Transformation of Wayne-Based Liberty Property Trust Culminates in Its Sale for $12.6 Billion

Images of CEO Bill Hankowsky, CIO Mike Hagan, and CFO Chris Papa via Liberty Property Trust.

Wayne-based Liberty Property Trust is being acquired by San Francisco-based Prologis for $12.6 billion, writes Natalie Kostelni for the Philadelphia Business Journal.

The boards of both companies have unanimously agreed to the deal. Prologis will acquire Liberty in an all-stock transaction that includes the assumption of debt. For each share of the company they own, Liberty shareholders will get 0.675 of a Prologis share.

Liberty is one of the largest commercial real estate companies in the country. Its CEO, William P. Hankowsky, joined the company in 2001.

Liberty’s many achievements include establishing the Great Valley Corporate Center in Malvern and reviving the Navy Yard in Philadelphia as a mixed-use property. The company also developed two headquarters for Comcast in Center City.
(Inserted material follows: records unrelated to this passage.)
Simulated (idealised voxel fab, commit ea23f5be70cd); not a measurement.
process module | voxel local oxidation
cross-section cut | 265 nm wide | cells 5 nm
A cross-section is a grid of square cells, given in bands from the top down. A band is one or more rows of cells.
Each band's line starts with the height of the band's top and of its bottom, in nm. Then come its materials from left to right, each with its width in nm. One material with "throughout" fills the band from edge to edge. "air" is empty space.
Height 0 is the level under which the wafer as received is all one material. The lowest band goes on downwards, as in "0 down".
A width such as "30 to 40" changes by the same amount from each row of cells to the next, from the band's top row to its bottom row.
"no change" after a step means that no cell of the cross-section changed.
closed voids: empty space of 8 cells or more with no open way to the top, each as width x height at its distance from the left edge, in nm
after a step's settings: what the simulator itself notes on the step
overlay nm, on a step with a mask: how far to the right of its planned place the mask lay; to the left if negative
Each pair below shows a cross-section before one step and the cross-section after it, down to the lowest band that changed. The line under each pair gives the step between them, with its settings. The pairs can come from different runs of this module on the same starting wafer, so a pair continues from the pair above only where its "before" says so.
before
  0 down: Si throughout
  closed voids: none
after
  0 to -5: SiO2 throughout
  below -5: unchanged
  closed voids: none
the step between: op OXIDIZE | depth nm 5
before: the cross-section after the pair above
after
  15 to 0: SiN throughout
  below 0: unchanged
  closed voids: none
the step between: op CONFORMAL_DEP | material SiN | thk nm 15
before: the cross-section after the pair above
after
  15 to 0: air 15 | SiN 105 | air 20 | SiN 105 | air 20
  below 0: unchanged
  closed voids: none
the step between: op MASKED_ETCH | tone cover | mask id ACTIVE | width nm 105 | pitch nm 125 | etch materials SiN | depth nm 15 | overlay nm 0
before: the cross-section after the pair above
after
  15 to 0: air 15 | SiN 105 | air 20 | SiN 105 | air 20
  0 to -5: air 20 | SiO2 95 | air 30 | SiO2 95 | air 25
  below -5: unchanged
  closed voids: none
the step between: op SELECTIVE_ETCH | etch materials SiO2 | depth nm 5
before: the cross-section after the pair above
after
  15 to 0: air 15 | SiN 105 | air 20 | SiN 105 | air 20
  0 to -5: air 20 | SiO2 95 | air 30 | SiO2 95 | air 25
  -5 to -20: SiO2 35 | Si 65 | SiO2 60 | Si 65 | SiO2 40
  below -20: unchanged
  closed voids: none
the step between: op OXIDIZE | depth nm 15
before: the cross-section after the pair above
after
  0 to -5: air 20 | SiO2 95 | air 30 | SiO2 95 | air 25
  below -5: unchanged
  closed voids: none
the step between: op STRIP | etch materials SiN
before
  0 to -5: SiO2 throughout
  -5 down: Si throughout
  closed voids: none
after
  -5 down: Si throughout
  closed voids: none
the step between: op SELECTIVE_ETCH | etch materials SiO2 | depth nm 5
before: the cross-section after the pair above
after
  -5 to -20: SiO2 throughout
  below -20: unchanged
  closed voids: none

The sale is the result of Liberty’s effort that began 10 years earlier to transform itself into an industrial real estate investment trust with a portfolio consisting primarily of warehouse distribution centers. At the time, Liberty had foresight of the boom of online retail that was just a fledgling industry at the time.

The deal is expected to finalize in the first quarter of 2020.